The success of The Tudors has led me to believe that a cracking TV series could be formed out of yet another formidably exciting period of England's history - The War of the Roses, which encompasses numerous personal rivalries, wars, battles and love affairs stemming from Edward III's reign through to Henry VIII's own father and the final de facto 'victor', Henry VII. Indeed, I'm of a mind to plot out a script myself!

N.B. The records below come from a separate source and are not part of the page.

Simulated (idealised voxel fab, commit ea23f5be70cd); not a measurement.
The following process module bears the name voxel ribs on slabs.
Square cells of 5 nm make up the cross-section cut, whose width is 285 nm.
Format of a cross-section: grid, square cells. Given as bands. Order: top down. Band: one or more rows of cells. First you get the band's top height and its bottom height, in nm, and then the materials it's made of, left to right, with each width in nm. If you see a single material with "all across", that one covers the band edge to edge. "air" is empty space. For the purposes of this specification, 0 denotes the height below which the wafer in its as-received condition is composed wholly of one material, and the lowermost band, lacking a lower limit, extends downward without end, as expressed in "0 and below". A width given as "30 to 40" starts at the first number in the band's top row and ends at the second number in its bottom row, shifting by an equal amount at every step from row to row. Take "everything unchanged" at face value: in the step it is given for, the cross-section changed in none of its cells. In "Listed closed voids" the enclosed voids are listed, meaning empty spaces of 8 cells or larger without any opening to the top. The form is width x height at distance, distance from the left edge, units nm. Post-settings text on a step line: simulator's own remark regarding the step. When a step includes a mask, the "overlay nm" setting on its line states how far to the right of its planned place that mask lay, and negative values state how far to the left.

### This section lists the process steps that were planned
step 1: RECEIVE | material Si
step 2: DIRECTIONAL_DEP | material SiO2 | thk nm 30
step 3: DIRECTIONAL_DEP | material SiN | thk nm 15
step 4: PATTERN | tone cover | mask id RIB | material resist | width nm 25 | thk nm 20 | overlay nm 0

A Room With A View to air on ITV on Nov 4th

ITV's adaptation of EM Forster's A Room With A View is set to air November 4th, on ITV1 at 9.00pm. The trailer looks promising enough - lots of high drama and high octane kissing action, but definitely darker than the famous 1985 Merchant Ivory version, which launched Helena Bonham-Carter's acting career. I loved the earlier film, despite its being a piece of frothy, nostalgic whimsy, set in sun-soaked Edwardian England and a gloriously luminous Italy, and even with an abysmal Julian Sands as Lucy Honeychurch's young love interest, George Emerson - the eponymous Merchant Ivory 'heritage' film. Almost defining a genre unto itself.

I'm looking forward to Elaine Cassidy in the main role. She is a very fine actress, if a little older than I would have hoped for the youthful Lucy. I especially loved her work in the BBC adaptation of Sarah Walter's Fingersmith. Rafe Spall should make for an interesting George Emerson, and I look forward to seeing his real-life father Timothy Spall playing his fictional father too. I particularly welcome Sophie Thompson, a splendid actress, in the role of Aunt Charlotte. (Although she has a lot to do to face off the wonderful Maggie Smith).

In truth, this version really needs to give it some welly to face off the 1985 version, which never fails to delight.

The ITV production has Andrew Davies as the screenwriter (no surprises there) and Nicholas Renton directing.

Tuesday, October 16, 2007

Hello again ...

Long, long time no write - but I do have a valid excuse, as I have had a baby and been a little preoccupied, to say the least!

Anyway, I now have lots of little news items to catch up on, as it looks like a heavyweight viewing season is coming our way this Autumn.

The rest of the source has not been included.